Exxon referred questions to the authors of the 1996 study it funded. David Page, a chemistry professor at Bowdoin College in Maine, and Paul Boehm, a geochemist in Cambridge, Mass., stand by their finding that thousands of tons of oil sweep into the Sound each year.
''Trying to find a signal of the spill today is like trying to tune in PBS from Mars,'' Page said. Too many potential oil sources -- fishing boats, recreation, oil seeps and old spills -- cloud the picture. Stress among marine animals could as easily be blamed on the warm summers of El Nino as on the spill, Page said.
But Jeff Short, author of the new study, said the amount of oil leaking into the ocean near Prince William Sound is negligible.
''Maybe one or two quarts a day. You could scrape more oil off a Wal-Mart parking lot than comes out of those seeps,'' said Short, a NOAA scientist in Juneau.
Besides this disagreement, both scientific teams accuse each other of faults in sampling and in the technique of identifying the source of hydrocarbons.
The focus of their argument is the Sound's seabed.
Following the 1989 spill, scientists found high levels of hydrocarbons in the seabed. Hydrocarbons are the building blocks of coal, oil and other fossil fuels. The findings sparked fears that spilled oil settled to the bottom of the Sound.
Page and Boehm traced the compounds to oil seeps in the Gulf of Alaska off Yakataga and to seeps at Katalla, about 200 miles east of the Sound. The structure or fingerprint of the hydrocarbons from the seeps matched the hydrocarbons from the sediments exactly, Boehm said. They saw no signs of coal in the river drainages and did no fingerprint tests.
''When you find the criminal whose fingerprints match perfectly, you don't go looking for other suspects,'' Boehm said.
Short said that ignoring coal was a mistake.
The Bering River area also holds a massive exposed bed of coal about 100 miles east of the Sound. Short said his work has identified the coal as having an exact fingerprint to the hydrocarbons in the Sound. Waves and wind moved coal sediment into the Sound.

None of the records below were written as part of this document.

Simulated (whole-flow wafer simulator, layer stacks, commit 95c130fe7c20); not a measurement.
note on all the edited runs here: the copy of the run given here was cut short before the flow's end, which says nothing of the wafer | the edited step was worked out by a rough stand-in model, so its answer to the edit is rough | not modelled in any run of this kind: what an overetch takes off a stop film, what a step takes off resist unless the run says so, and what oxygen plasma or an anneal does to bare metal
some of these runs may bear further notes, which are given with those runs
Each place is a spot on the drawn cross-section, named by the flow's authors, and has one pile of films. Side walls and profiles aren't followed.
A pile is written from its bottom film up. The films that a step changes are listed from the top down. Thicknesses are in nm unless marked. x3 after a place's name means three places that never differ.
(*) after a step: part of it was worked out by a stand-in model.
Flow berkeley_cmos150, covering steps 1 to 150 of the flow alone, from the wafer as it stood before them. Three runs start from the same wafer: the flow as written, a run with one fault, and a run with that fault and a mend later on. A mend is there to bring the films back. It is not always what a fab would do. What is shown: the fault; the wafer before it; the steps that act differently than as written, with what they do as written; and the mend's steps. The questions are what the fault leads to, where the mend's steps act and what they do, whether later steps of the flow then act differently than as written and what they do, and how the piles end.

''I trust the abilities of both scientists, but I'm convinced by the new study that coal is the likely source of the hydrocarbons,'' said Susan Saupe, science director at the Cook Inlet Regional Citizens Advisory Council. The council monitors oil shipping in Cook Inlet.
Bruce Wright, a National Marine Fisheries Service representative to the spill trustee council, said the study raises doubts about Exxon's claims that seep oil explains contamination in the Sound.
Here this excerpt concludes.